Unusual Results when copying unsigned long long

I’m getting odd results out of this code, it just copies unsigned long long data, but sometimes it gives wrong results.

If it finds something wrong, it prints 2 files, the input to:

input_data

and the output (incorrect) to:

output_data

Just wanted to make sure I’m not doing something dumb. Also it would be good to know if anyone can reproduce this problem.

Some info:

I am using cuda 4.0 drivers, on a Tesla S1070.

I’ve used all 4 gpus on the machine with the same result.

I’ve tried compiling with nvcc 3.2 and nvcc 4.0.

The machine is 64 bit linux and gcc is version 4.4.3.

I compiled with:

nvcc -o curr -arch=sm_13 -O2 curr.cu

Most times it will give the right answer, but sometimes it doesn’t.

When it doesn’t the differences are always few and each is a pair of consecutive numbers.

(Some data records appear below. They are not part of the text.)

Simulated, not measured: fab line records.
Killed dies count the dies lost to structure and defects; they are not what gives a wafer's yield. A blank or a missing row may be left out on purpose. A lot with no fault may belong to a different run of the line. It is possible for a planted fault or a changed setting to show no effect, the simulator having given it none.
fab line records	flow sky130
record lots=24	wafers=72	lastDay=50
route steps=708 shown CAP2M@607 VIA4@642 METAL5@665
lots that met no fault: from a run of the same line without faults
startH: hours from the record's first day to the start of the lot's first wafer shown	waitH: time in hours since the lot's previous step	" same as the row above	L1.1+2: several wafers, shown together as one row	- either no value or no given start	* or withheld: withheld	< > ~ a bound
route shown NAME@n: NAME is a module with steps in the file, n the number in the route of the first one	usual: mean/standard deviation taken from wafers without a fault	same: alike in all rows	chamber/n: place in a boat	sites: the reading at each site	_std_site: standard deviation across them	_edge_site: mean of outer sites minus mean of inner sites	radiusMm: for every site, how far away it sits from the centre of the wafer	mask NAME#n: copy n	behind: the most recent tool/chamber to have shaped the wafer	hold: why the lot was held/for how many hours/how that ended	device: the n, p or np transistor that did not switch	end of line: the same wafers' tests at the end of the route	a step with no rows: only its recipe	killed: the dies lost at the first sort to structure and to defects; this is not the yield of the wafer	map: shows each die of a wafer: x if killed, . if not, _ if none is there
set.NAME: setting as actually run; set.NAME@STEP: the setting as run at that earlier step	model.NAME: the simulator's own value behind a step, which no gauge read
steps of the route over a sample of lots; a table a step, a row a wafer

I’m attaching the code as an attachment as well.

Thanks

#include <stdlib.h>

#include <stdio.h>

#include <string.h>

#include <cuda.h>

template <typename T>

void print_vector(const char * filename, const T * vec, const char * code, int n)

{

    FILE * file = fopen(filename,"w");

    for(int i = 0;i<n;++i)

        fprintf(file,code,vec[i]);

    fclose(file);

}

template <typename T>

__global__

void copy_function( T * A, T * B, int n) 

{

    int i = blockDim.x*blockIdx.x+threadIdx.x;

    if(i<n)

    {

        B[i] = A[i];

    }

}

int main(int argc, char * argv[])

{

    int n_iterations = 100;

    int device = 0;

    cudaSetDevice(device);

typedef unsigned long long uint64;

    typedef unsigned int uint32;

int N = 60000;

    int BLOCKSIZE = 128;

    int NBLOCKS = (N+BLOCKSIZE-1)/BLOCKSIZE;

uint64 * host_ptr = (uint64*)malloc(sizeof(uint64)*N);

    uint64 * host_ptr_2 = (uint64*)malloc(sizeof(uint64)*N);

for(int i = 0; i<N; i++)

        host_ptr[i] = (uint64)(((uint64)rand()<<32)^((uint64)rand()));

uint64 * device_ptr;  

    uint64 * device_ptr_2;

cudaMalloc(&device_ptr,sizeof(uint64)*N);

    cudaMalloc(&device_ptr_2,sizeof(uint64)*N);

    cudaMemcpy(device_ptr,host_ptr,sizeof(uint64)*N,cudaMemcpyHostToDevice);

printf("testing %d times on device %d\n",n_iterations,device);

    bool correct = true;

    for(int i = 0; i<n_iterations; i++) {

        copy_function<uint64><<<NBLOCKS,BLOCKSIZE>>>(device_ptr,device_ptr_2,N);

        cudaThreadSynchronize();

        memset((void*)host_ptr_2,0,sizeof(uint64)*N);

        cudaMemcpy(host_ptr_2,device_ptr_2,sizeof(uint64)*N,cudaMemcpyDeviceToHost);

for(int k=0; k<N; k++) {

            correct = host_ptr[k]==host_ptr_2[k];

            if(!correct)

                break;

        }

if(!correct)

        {

            printf("%d: Output incorrect on device %d\n",i,device);

            print_vector<uint64>("input_data",host_ptr,"%llu\n",N);

            print_vector<uint64>("output_data",host_ptr_2,"%llu\n",N);

            break;

        }

    }

    if(correct)

        printf("Output correct %d times on device %d\n",n_iterations,device);

    cudaFree(device_ptr_2);

    cudaFree(device_ptr);

    free(host_ptr_2);

    free(host_ptr);

}

curr.cu (2.17 KB)